Last week in Novi Sad, Serbia, in a city that is preparing its candidacy for the European capital of culture 2020, was marked by numerous events dedicated to the commemoration of the Novi Sad Raid, a crime that took place from 21st until 23rd of January, 1942 and during which the occupiers shot and threw under the icy Danube waters many citizens of Novi Sad of Jewish, Serbian and Roma nationality.
Within the program Freezing Silence – commemoration of the victims of the Novi Sad Raid in 1942, which was organised by the Cultural Centre of Novi Sad under the patronage of the City of Novi Sad, all the employees of this institution, together with numerous citizens of Novi Sad, wrote the names of the Raid victims for days, for the commemoration performance for the victims that was organized on Tuesday, 23rd of January, on the Liberty Square. From 10am until 4pm, stones with the names of people murdered during those cold January days of 1942, were displayed on the Square, allowing the citizens of Novi Sad to pay their respect to all the victims of the most painful crime in the history of the city.
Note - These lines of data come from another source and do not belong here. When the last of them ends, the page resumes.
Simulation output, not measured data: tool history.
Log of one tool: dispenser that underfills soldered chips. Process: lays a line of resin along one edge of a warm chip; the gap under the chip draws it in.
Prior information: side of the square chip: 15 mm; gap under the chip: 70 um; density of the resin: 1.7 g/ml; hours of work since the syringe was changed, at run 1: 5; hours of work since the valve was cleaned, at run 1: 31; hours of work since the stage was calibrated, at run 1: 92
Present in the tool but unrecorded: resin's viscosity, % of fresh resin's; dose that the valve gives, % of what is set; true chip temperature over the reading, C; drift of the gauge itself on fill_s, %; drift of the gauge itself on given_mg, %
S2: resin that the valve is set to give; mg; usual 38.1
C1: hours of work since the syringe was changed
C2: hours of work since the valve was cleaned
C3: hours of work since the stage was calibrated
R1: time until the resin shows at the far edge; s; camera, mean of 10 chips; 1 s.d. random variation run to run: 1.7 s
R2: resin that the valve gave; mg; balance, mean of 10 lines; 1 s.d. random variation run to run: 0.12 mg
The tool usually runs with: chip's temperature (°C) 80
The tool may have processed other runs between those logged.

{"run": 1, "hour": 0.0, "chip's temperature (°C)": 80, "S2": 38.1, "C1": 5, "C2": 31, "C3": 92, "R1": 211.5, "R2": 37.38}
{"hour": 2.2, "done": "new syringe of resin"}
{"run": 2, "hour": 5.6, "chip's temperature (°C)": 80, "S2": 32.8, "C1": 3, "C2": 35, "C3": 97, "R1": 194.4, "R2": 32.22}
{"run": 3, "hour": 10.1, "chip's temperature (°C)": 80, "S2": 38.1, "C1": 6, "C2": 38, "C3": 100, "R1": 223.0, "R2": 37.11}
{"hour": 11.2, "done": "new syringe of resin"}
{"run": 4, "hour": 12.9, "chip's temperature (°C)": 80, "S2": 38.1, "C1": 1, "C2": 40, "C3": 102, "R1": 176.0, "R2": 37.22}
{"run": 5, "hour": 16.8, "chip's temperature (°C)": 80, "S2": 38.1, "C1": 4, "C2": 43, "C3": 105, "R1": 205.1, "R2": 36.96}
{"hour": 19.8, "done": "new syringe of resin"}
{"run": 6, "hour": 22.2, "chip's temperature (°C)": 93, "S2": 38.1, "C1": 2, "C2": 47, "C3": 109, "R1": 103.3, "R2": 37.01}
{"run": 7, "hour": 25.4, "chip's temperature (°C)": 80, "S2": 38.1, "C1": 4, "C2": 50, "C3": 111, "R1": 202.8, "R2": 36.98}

‘It is important to cultivate cultural memory, because the victims deserve this. Due to that, here, on the Liberty square, stones are displayed with the names of the victims of the Novi Sad raid: Jewish, Serbian, and Roma people. According to a Jewish tradition, a stone is left on the cemetery in memory of the dead, because a stone lasts forever, while flowers wither. Just like the stones last forever, we want our memory to be eternal as well. Again this year, the Cultural Center of Novi Sad has joined the commemoration of this date, one of the most tragic in the history of our city. We organized the event “Freezing silence”, within which we hosted book promotions, movie screenings, and exhibitions in three of our galleries. The pupils from the Novi Sad schools were able to see and hear the testimonies of the survivors for the first time. In the end, we organized this symbolic commemoration on the Square. I am very pleased that the Israeli embassy recognized our effort to foster the culture of memory, and I am thankful to Mr Yossef Levy for being with us today’ – said dr Andrej Fajgelj, director of the Cultural Centre of Novi Sad. After showing the multimedia exhibition in the Cultural Center of Novi Sad to the ambassador, Mr Fajgelj arrived to the Liberty Square together with Mr Levy, where the citizens of Novi Sad were coming from early morning to pay their respect to the victims of the Raid.
Mr Yossef Levy said that this date is very important for all the citizens of Novi Sad, as well as to the citizens of Israel and Serbia. ‘This is a terrible crime committed by the Germans, or – in this case – their war allies, the Hungarians. This day is closely related to the cultural identity of the Jewish people, and it is very important to mark it in a dignified manner. The Novi Sad Raid connects the fates of the Jewish, Serbian, and Roma people who were murdered in Novi Sad. I have visited the Cultural Centre of Novi Sad, Mr Andrej Fajgelj was my guide, and I saw the young people who came to learn and see what was going on in Novi Sad on this day. I believe that it is crucial that a crime like this is never forgotten and that this day is commemorated’ said Mr Levy and stressed that ‘it is important that the representatives of diplomacy, not only from Israel, but from other countries as well, come to commemorate this date, because it is an important date in the history of Holocaust in ex-Yugoslavia. I am thankful to the church for being a part of the commemoration, because it represents connection with the Jewish community.’
This commemoration, organised by the Cultural Centre of Novi Sad, showed that Novi Sad remembers each individual that is known to have perished in the Raid, and Novi Sad is still looking for names of each victim lost during those cold January days 72 years ago. Names of victims were written and impressed in stones that were set on the main square in Novi Sad yesterday and thereby in our memory as well. The commemoration showed that Novi Sad did forgive, but does not forget.